• Stars
    star
    138
  • Rank 258,885 (Top 6 %)
  • Language
    Jupyter Notebook
  • License
    Apache License 2.0
  • Created over 2 years ago
  • Updated 3 months ago

Reviews

There are no reviews yet. Be the first to send feedback to the community and the maintainers!

Repository Details

Causal discovery algorithms and tools for implementing new ones

Causality Lab

This repository contains research code of novel causal discovery algorithms developed at Intel Labs, as well as other common algorithms, and classes for developing and examining new algorithms for causal structure learning.
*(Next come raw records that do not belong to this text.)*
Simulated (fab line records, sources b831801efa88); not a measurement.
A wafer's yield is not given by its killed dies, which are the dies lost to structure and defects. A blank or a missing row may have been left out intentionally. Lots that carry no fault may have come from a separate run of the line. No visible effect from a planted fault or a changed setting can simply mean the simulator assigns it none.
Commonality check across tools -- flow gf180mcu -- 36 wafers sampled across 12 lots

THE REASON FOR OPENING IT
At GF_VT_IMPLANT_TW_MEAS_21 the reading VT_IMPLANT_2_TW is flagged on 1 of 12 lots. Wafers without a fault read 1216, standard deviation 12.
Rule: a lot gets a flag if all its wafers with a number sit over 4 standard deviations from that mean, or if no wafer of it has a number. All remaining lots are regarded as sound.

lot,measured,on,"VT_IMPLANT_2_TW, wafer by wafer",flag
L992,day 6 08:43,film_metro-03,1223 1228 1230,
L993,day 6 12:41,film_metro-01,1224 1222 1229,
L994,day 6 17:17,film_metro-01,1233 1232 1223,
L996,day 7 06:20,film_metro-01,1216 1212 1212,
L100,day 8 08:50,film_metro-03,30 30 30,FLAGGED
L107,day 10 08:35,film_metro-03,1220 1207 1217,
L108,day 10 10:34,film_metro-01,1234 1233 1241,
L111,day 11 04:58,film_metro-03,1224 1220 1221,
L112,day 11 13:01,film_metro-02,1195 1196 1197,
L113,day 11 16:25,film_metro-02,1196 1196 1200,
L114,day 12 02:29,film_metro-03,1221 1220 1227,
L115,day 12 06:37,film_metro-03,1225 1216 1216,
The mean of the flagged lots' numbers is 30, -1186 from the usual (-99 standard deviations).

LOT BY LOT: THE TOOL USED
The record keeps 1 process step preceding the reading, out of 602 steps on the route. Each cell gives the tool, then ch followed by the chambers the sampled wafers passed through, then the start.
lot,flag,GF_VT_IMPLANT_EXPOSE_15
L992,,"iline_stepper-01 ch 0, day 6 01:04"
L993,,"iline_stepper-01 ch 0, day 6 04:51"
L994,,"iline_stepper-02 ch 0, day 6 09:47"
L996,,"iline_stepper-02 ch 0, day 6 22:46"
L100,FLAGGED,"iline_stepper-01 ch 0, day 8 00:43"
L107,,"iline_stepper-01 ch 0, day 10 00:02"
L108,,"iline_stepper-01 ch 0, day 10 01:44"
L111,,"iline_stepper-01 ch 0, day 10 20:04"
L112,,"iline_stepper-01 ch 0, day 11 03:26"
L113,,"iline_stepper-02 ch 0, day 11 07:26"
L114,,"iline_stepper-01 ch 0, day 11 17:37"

Update (December 2023): CLEANN is novel algorithm presented at NeurIPS 2023. It generates causal explanations for the outcomes of existing pre-trained Transformer neural networks. At its core, it is based on the novel causal interpretation of self-attention presented in the paper, and executes attention-based causal-discovery (ABCD). This notebook demonstrates, using a simple example, how to use CLEANN.

Table of Contents

Algorithms and Baselines

Included algorithms learn causal structures from observational data, and reason using these learned causal graphs. There are three families of algorithms:

  1. Causal discovery under causal sufficiency and bayesian network structure learning

    1. PC algorithm (Spirtes et al., 2000)
    2. RAI algorithm, Recursive Autonomy Identification (Yehezkel and Lerner, 2009). This algorithm is used for learning the structure in the B2N algorithm (Rohekar et al., NeurIPS 2018b)
    3. B-RAI algorithm, Bootstrap/Bayesian-RAI for uncertainty estimation (Rohekar et al., NeurIPS 2018a). This algorithm is used for learning the structure of BRAINet (Rohekar et al., NeurIPS 2019)
  2. Causal discovery in the presence of latent confounders and selection bias

    1. FCI algorithm, Fast Causal Inference (Spirtes et at., 2000)
    2. ICD algorithm, Iterative Causal Discovery (Rohekar et al., NeurIPS 2021)
    3. TS-ICD algorithm, ICD for time-series data (Rohekar et al., ICML 2023)
  3. Causal reasoning

    1. CLEANN algorithm, Causal Explanation from Attention in Neural Networks (Rohekar et al., 2023, Nisimov et al., 2022).

Example ICD

Developing and Examining Algorithms

This repository includes several classes and methods for implementing new algorithms and testing them. These can be grouped into three categories:

  1. Simulation:
    1. Random DAG sampling
    2. Observational data sampling
  2. Causal structure learning:
    1. Classes for handling graphical models (e.g., methods for graph traversal and calculating graph properties). Supported graph types:
      1. Directed acyclic graph (DAG): commonly used for representing causal DAGs
      2. Partially directed graph (PDAG/CPDAG): a Markov equivalence class of DAGs under causal sufficiency
      3. Undirected graph (UG) usually used for representing adjacency in the graph (skeleton)
      4. Ancestral graph (PAG/MAG): a MAG is an equivalence class of DAGs, and a PAG is an equivalence class of MAGs (Richardson and Spirtes, 2002).
    2. Statistical tests (CI tests) operating on data and a perfect CI oracle (see causal discovery with a perfect oracle)
  3. Performance evaluations:
    1. Graph structural accuracy
      1. Skeleton accuracy: FNR, FPR, structural Hamming distance
      2. Orientation accuracy
      3. Overall graph accuracy: BDeu score
    2. Computational cost: Counters for CI tests (internal caching ensures counting once each a unique test)
    3. Plots for DAGs and ancestral graphs.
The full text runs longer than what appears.